[5pt] Make sure ps-stacks can receive recommendation from Thoth #326

pacospace · 2021-09-01T12:47:03Z

Describe the bug
As User of Thoth PS images,

I want to have continous updates on software stacks to be maintained by Thoth services.

To Reproduce
Steps to reproduce the behavior:

Run thamos advise on all ps-stacks

Expected behavior
All ps-* stacks can be advised by Thoth (all integration tests are green for ps-stacks: thoth-station/integration-tests#204)

Screenshots

Additional context
ps-*:

goern · 2021-09-15T09:57:29Z

/priority important-soon
/assign @codificat
/triage accepted

goern · 2022-01-14T13:48:13Z

any update on this?

sesheta · 2022-04-14T16:12:09Z

Issues go stale after 90d of inactivity.
Mark the issue as fresh with /remove-lifecycle stale.
Stale issues rot after an additional 30d of inactivity and eventually close.

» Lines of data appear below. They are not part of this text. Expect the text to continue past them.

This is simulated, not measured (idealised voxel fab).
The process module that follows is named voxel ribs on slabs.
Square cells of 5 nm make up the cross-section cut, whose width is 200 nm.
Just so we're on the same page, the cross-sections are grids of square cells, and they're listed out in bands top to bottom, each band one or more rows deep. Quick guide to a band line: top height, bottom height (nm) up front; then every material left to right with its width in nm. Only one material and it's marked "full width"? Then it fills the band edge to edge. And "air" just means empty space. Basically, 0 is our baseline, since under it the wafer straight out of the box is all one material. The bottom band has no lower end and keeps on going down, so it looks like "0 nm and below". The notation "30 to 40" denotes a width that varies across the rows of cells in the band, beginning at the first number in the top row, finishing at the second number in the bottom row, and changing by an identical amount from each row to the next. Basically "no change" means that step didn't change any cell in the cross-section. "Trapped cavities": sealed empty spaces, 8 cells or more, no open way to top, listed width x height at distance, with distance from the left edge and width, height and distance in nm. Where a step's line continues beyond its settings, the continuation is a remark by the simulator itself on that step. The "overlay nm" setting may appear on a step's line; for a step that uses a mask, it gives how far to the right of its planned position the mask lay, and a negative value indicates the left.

If this issue is safe to close now please do so with /close.

/lifecycle stale

codificat · 2022-04-26T11:20:11Z

/remove-lifecycle stale

codificat · 2022-05-02T11:58:45Z

In the last integration test runs for aws-prod there are errors in some of the ps-* tests: ps-cv-{pytorch,tensorflow} and ps-nlp-tensorflow due to tmieouts:

2022-05-02 03:41:12,899 thoth.adviser.run           ERROR: Child exited with exit code 10
2022-05-02 03:25:01,696 thoth.adviser.run           ERROR: Resolver was killed as allocated CPU time was exceeded - https://thoth-station.ninja/j/cpu_time_exceeded

Other related integration tests succeeded.

In the last run of integration tests for smaug-prod, ps-* tests failed with HTTP 400 codes (bad request), e.g.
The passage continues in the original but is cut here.